Until now. Now we have Peter Kavinsky, from To All the Boys I’ve Loved Before. He’s the silly-love-note writing, making-out-in-the-hot-tub, saving-you-a-seat-on-the-bus-to-the-ski-trip man you’ve probably seen your girlfriend lusting over on Twitter. At last, with the help of Netflix, we have our new type: the wholesome man. Little did we know, when Netflix gave us Charlie from Set It Up that they were going to follow through with an even hunkier and sweeter leading man (and one with a sexy chin scar no less). “Wholesome” isn’t about tame lyrics, clean jokes, or an untarnished image. Wholesome is about remembering to bring a bottle of Malbec over to your girlfriend’s mom’s house because it’s her favorite. Wholesome is not the saccharine cheesiness of playing your date an Ed Sheeran song, it’s picking up her favorite food when you’re at the grocery store (or going across town to the Korean grocery store to get Lara Jean her favorite drink for the long bus ride. Swoon.) It’s not loud, performative gestures—it’s steady affection. It’s about asking someone out on a date and taking care of all the planning instead of just seeing what happens on Friday night and hoping your crush is free. Wholesome isn’t just taking care of tasks, though; it’s a perfect cocktail of confidence and vulnerability.

The leading men of tomorrow are taking stupid photos with you and drinking kombucha at a party if they’re going to drive (seriously, watch To All The Boys I’ve Loved Before on Netflix and remake yourself in the image of Peter Kavinsky.) The sexiness of the Wholesome Man comes from being willing to look like an ass—often in front of people—in order to do what is good or fun or right. That’s why it’s so hot when Peter Kavinsky takes selfies in the middle of a crowded party with Lara Jean; he doesn’t care about what other people think; he’s just doing him. The Wholesome Man realizes he can be emotionally intelligent without being boring. He is antithetical to the fuckboi, who is somehow even more childish and unappealing when held up against a guy who knows how to talk openly about his strained relationship with his father. The bar has been raised again for men (seriously, Seth Rogen movies set us so far back in terms of what we expect out of partners) and we love it.
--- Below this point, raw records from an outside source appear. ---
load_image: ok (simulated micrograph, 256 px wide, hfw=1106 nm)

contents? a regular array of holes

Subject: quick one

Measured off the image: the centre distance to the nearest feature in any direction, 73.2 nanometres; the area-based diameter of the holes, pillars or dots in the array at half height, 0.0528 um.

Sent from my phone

Wholesome isn’t just about being a good guy around or because of your girlfriend, either. Peter Kavinsky is a good guy all the time, I bet. The vibe you're going for is equal parts emotionally evolved and aware of the world around you. The wholesome guy is the kind of guy who calls out his friends when they’re being dicks—think John Legend calling out Kanye—and who isn’t afraid to be silly in his girlfriend’s Instagram stories—think John Legend singing to Chrissy about her “headband of the day” while on vacation. And maybe you can’t afford to open a whole school like LeBron, but you can keep up with politics (because you actually care about other people; not because you love to argue). A high degree of social awareness, and the ability to speak about it, is what makes Terry Crews so hot, and it’s what makes women love the cast of Queer Eye so much, even if they don’t want to date us. Men who actually work to make the world a better place are wholesome-hot. It's about being well-rounded without losing the edge and humor that makes guys so sexy.

Wholesome wasn’t always this appealing, so why now? Just look at the world around us. It’s no wonder women want supportive, fun-loving, genuinely kind partners to come home to. These days we’re getting more than our daily dose of the rebellious asshole rich kid that the 80s loved, and the irresponsible manchild that the aughts preferred. And women certainly don’t have the energy to teach a sensitive brooding 90s leading man to care about people other than himself. We’re asking for you to be done maturing by the time you get to us now. We’re asking you to put in an effort with our friends just as often as you put in effort to make us come.

Also, we’re asking you to please just watch To All The Boys I’ve Loved Before. It's so good.